CANBERRA, Australia—A lost, overgrown sheep found in Australian scrubland was shorn for perhaps the first time today, yielding 40 kg of wool—the equivalent of 30 sweaters—and shedding almost half his body weight.
Tammy Ven Dange, chief executive of the Canberra RSPCA, which rescued the merino ram dubbed “Chris,” said she hoped to register the 40.45-kg fleece with the Guinness World Records.
An official of the London-based organization did not immediately respond to a request for comment.
The most wool sheared from a sheep in a single shearing is 28.9 kg taken from a wild New Zealand merino dubbed “Big Ben” in January last year, the Guinness World Records website said.
“He’s looking really good, he looks like a new man,” Ven Dange said as the now 44-kg sheep recovered at the Canberra animal refuge.
“For one thing, he’s only half the weight he used to be.”
Champion shearer Ian Elkins said the sheep appeared to be in good condition after being separated from his huge fleece under anesthetic.
“I don’t reckon he’s been shorn before and I reckon he’d be five or six years old,” Elkins said.
Chris was found near Mulligans Flat Woodland Sanctuary outside Canberra by bushwalkers who feared he would not survive the approaching southern summer.
He was found several kilometres from the nearest sheep farm.

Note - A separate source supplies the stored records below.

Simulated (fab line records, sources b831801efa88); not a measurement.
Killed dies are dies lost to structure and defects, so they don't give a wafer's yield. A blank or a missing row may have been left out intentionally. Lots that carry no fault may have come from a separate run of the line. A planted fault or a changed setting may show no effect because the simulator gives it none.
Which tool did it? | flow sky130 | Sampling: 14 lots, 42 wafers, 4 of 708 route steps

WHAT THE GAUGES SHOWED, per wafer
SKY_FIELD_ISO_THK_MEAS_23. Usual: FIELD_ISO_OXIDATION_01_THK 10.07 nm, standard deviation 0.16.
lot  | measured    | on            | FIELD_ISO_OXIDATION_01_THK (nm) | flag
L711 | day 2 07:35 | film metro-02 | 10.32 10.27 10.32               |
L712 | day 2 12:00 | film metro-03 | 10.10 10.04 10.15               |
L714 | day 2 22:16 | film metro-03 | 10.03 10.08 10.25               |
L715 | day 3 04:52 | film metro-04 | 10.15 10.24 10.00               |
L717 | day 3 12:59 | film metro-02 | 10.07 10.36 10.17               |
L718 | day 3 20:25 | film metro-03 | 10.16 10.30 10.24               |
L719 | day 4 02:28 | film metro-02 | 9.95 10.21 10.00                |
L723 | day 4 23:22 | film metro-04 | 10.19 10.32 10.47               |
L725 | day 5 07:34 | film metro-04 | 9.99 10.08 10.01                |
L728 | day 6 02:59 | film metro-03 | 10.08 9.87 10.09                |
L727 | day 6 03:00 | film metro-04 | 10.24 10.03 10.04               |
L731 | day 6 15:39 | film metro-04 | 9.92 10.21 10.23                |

A bushwalker named him Chris after the sheep in the “Father Ted” television comedy series.
Chris was rescued by the RSPCA yesterday and taken to Canberra, where he was shorn under anesthetic because he was stressed by human company and because of the potential pain from the heavy fleece tearing skin as it fell away.
Ven Dange said Chris had suffered skin burns from urine trapped in his fleece and could have died within weeks if left in the wild.
“When we first brought him in yesterday, he was really shy, he was shaking, he would move his head away from people and he could barely get up and walk,” she noted.
“The drugs might be wearing off right now but he’s actually coming to you and actually wants a pat,” she added.
“He’s certainly moving a heck of a lot better.”
Ven Dange said Chris would be found a new home after vets gave him the all-clear.
Elkins, meanwhile, said the fleece was too long to be sold commercially.
He hoped it would end up in a museum.
“I wouldn’t say it’s high quality, but you wouldn’t expect it to be running around in the bush that long unshorn,” he noted.
Australian merinos are bred for wool and are shorn annually, with fleeces averaging about five kg.